BILL WOULD FORCE NC SCHOOLS TO POST TEACHING MATERIALS ONLINE: The state House passed the “Academic Transparency” bill on Wednesday. It would require school districts and charter schools with 400 or more students to list online what instructional materials they used in the past school year. The bill now goes to the Senate. The North Carolina Association of Educators called the legislation “teacher abuse” and urged people to sign a letter asking the Senate not to pass the bill. “How does the NC General Assembly celebrate National Teacher Appreciation Week?” NCAE said in its action alert Wednesday. “They pass a bill that undermines academic freedom and punishes creative teaching, of course. Sounds about right to us.” The legislation comes at a time when conservatives have grown increasingly suspicious about what is being taught in public schools. Republican Lt. Gov. Mark Robinson created a task force to collect complaints from parents, students and teachers in public schools across the state about “indoctrination” in the classroom.

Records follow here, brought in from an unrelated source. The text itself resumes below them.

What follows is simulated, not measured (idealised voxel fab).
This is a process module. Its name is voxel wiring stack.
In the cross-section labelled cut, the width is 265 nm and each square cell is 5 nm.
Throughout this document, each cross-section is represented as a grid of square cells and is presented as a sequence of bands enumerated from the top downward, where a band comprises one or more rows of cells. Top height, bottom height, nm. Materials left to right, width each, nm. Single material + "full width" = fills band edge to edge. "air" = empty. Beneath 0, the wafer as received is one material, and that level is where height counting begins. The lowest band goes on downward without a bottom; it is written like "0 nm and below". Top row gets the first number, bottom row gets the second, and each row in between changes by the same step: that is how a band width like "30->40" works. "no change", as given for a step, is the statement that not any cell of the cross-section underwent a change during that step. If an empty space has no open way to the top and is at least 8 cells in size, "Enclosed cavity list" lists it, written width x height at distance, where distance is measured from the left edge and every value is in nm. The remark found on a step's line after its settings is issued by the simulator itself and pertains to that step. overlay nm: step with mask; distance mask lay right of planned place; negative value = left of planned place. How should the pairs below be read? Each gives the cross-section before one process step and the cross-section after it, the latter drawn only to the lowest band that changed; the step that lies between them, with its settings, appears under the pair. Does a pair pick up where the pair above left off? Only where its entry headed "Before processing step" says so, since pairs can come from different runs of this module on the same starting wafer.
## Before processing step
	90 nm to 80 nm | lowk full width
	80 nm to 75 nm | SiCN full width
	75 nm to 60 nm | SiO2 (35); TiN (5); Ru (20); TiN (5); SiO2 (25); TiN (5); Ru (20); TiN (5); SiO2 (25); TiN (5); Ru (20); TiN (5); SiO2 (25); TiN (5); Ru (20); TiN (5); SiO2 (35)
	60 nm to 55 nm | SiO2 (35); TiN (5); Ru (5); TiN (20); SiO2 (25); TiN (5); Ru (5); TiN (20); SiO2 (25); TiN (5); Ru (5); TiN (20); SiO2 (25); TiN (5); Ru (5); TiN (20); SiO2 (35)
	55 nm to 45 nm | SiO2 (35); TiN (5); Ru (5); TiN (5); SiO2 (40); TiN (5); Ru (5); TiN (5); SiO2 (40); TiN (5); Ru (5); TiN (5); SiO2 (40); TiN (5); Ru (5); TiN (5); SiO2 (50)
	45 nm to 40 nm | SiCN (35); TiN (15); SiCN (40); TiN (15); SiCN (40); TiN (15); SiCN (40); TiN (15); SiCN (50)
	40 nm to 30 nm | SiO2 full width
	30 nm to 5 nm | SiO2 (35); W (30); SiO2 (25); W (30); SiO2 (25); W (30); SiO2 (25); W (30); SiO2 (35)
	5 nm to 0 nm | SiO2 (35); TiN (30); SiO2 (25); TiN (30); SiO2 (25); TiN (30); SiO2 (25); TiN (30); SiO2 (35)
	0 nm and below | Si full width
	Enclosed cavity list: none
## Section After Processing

NC HOUSE VOTES TO GET RID OF PISTOL PERMIT REQUIREMENT: The move drew condemnation from gun control groups, though the North Carolina Sheriffs' Association says the system is outdated and redundant to gun-store background checks. The bill moved forward on a 69-48 vote, largely party-line but with two Democrats voting yes and one Republican voting no. The measure moves now to the state Senate for more debate, and if it passes there, it could be vetoed by Democratic Gov. Roy Cooper. Right now, anyone who wants to buy a handgun is supposed to have a concealed carry permit or a pistol purchase permit, both issued by their county sheriff. Both come with a background check and require the sheriff's consent. Some argue the change will open a loophole on gun purchases. Background checks are required at licensed gun stores but not for person-to-person sales. Buyers are required to have a concealed carry license or purchase permit to buy from an individual now, though anecdotal evidence offered in committee discussion of the bill indicated not everyone knows that and it's not always enforced. "North Carolina’s law has kept closed this loophole on handguns bought through private sellers in our state, saving countless lives," North Carolinians Against Gun Violence said in a statement after Wednesday's vote.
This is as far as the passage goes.